If your hand—even your stronger hand—causes you to sin, cut it off and throw it away (5:30).
The film 127 Hours tells the true story of Aron Ralston, based on his memoir Between a Rock and a Hard Place. In 2003 Aron’s forearm became pinned under a boulder for 5 days with no rescue in sight. Out of desperation he freed himself by cutting off his right arm with a blunt penknife. This gruesome scene in the film caused many horrified customers to walk out of cinemas. Some became physically sick or fainted as they watched Aron removing his appendage.
Jesus told His disciples to carry out a similarly horrific self-amputation. “If your hand or foot causes you to sin, cut it off and throw it away. . . . If your eye causes you to sin, gouge it out and throw it away” (Matthew 18:8). Why such drastic, gruesome self-mutilation?
Thankfully, Jesus’ instructions were not meant to be taken literally. Jesus was using intentional overstatement to show the severity of sinning and the necessity of drastic, decisive actions to stop doing it (Matthew 5:28; Colossians 3:5).
Removing our hand or eye can’t remove sin, because sin comes from deep within our hearts (Mark 7:20). A blind man can still lust and a man without a hand can still steal. We must control what our eyes gaze on (Psalms 119:37; Matthew 5:28; 1 John 1:16), what our hands do (Isaiah 59:3) and where our feet go (v.7).
The metaphorical, not literal, cutting off a hand or gouging out of an eye is needed for spiritual survival. “It’s better to enter eternal life with only one hand or one foot than to be thrown into eternal fire with both of your hands and feet” (Matthew 18:8).

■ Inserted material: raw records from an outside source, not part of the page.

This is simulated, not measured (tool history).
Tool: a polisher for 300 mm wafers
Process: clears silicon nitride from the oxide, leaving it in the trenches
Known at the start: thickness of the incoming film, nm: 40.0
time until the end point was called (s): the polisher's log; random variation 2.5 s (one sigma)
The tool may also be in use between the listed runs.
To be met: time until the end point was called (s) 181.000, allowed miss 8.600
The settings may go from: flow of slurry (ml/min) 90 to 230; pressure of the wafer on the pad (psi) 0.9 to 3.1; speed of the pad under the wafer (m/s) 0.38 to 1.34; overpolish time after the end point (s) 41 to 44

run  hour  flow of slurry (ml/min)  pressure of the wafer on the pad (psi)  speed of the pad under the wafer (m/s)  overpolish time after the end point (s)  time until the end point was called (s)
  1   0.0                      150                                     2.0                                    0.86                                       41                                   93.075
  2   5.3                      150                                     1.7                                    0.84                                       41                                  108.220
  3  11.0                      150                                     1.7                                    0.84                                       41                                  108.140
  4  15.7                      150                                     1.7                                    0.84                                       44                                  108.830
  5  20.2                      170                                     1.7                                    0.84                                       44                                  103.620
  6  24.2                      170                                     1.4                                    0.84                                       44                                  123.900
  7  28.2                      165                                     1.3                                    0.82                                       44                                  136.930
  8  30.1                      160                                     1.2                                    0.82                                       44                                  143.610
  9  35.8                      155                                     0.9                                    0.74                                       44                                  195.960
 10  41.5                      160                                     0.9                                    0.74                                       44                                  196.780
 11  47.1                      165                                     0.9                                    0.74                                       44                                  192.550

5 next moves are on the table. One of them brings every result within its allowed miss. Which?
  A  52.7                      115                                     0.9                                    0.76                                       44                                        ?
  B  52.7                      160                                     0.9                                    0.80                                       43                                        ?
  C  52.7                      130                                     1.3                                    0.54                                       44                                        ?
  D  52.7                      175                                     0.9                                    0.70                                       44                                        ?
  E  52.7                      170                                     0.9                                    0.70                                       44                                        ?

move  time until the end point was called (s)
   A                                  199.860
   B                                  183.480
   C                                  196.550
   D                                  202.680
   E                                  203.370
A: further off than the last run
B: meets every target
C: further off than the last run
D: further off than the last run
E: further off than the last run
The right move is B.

No matter how pleasurable a sin is, it’s not worth facing the harshness of hell.
What does Paul say about temptations and how to overcome them so that we can avoid sin? (1 Corinthians 10:12).
Have you been or are you presently fighting a temptation where you may have “to cut off your hand or foot” in order not to sin? What does it mean practically for you to ‘amputate’ that hand or foot?